According to their creed, the Ganges water makes everything pure that it touches--instantly and utterly pure. The sewer water was not an offence to them, the corpse did not revolt them; the sacred water had touched both, and both were now snow-pure, and could defile no one. The memory of that sight will always stay by me; but not by request.

A word further concerning the nasty but all-purifying Ganges water. When we went to Agra, by and by, we happened there just in time to be in at the birth of a marvel--a memorable scientific discovery--the discovery that in certain ways the foul and derided Ganges water is the most puissant purifier in the world! This curious fact, as I have said, had just been added to the treasury of modern science. It had long been noted as a strange thing that while Benares is often afflicted with the cholera she does not spread it beyond her borders. This could not be accounted for. Mr. Henkin, the scientist in the employ of the government of Agra, concluded to examine the water. He went to Benares and made his tests. He got water at the mouths of the sewers where they empty into the river at the bathing ghats; a cubic centimetre of it contained millions of germs; at the end of six hours they were all dead. He caught a floating corpse, towed it to the shore, and from beside it he dipped up water that was swarming with cholera germs; at the end of six hours they were all dead. He added swarm after swarm of cholera germs to this water; within the six hours they always died, to the last sample. Repeatedly, he took pure well water which was bare of animal life, and put into it a few cholera germs; they always began to propagate at once, and always within six hours they swarmed--and were numberable by millions upon millions.

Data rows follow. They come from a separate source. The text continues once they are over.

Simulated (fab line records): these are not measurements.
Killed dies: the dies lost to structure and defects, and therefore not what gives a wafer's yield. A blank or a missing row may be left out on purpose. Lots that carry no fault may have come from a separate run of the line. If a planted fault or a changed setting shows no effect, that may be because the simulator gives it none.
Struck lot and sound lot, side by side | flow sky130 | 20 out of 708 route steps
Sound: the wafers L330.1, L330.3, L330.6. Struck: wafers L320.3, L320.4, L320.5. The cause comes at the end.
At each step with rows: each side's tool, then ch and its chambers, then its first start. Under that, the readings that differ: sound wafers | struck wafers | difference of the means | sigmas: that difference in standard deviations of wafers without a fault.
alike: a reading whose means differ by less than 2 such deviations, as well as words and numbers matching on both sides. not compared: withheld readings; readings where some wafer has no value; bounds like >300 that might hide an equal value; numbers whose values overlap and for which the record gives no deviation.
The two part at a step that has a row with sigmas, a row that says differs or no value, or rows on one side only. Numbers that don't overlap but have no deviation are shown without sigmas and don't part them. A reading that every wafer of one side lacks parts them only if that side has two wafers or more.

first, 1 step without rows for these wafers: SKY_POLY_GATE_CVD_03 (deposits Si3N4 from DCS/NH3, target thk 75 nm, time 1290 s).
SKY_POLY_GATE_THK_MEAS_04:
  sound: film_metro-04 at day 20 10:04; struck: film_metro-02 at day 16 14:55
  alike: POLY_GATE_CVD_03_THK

For ages and ages the Hindoos have had absolute faith that the water of the Ganges was absolutely pure, could not be defiled by any contact whatsoever, and infallibly made pure and clean whatsoever thing touched it. They still believe it, and that is why they bathe in it and drink it, caring nothing for its seeming filthiness and the floating corpses. The Hindoos have been laughed at, these many generations, but the laughter will need to modify itself a little from now on. How did they find out the water's secret in those ancient ages? Had they germ- scientists then? We do not know. We only know that they had a civilization long before we emerged from savagery. But to return to where I was before; I was about to speak of the burning-ghat.

They do not burn fakeers--those revered mendicants. They are so holy that they can get to their place without that sacrament, provided they be consigned to the consecrating river. We saw one carried to mid-stream and thrown overboard. He was sandwiched between two great slabs of stone.

We lay off the cremation-ghat half an hour and saw nine corpses burned. I should not wish to see any more of it, unless I might select the parties. The mourners follow the bier through the town and down to the ghat; then the bier-bearers deliver the body to some low-caste natives-- Doms--and the mourners turn about and go back home. I heard no crying and saw no tears, there was no ceremony of parting. Apparently, these expressions of grief and affection are reserved for the privacy of the home. The dead women came draped in red, the men in white. They are laid in the water at the river's edge while the pyre is being prepared.

The first subject was a man. When the Doms unswathed him to wash him, he proved to be a sturdily built, well-nourished and handsome old gentleman, with not a sign about him to suggest that he had ever been ill. Dry wood was brought and built up into a loose pile; the corpse was laid upon it and covered over with fuel. Then a naked holy man who was sitting on high ground a little distance away began to talk and shout with great energy, and he kept up this noise right along. It may have been the funeral sermon, and probably was. I forgot to say that one of the mourners remained behind when the others went away.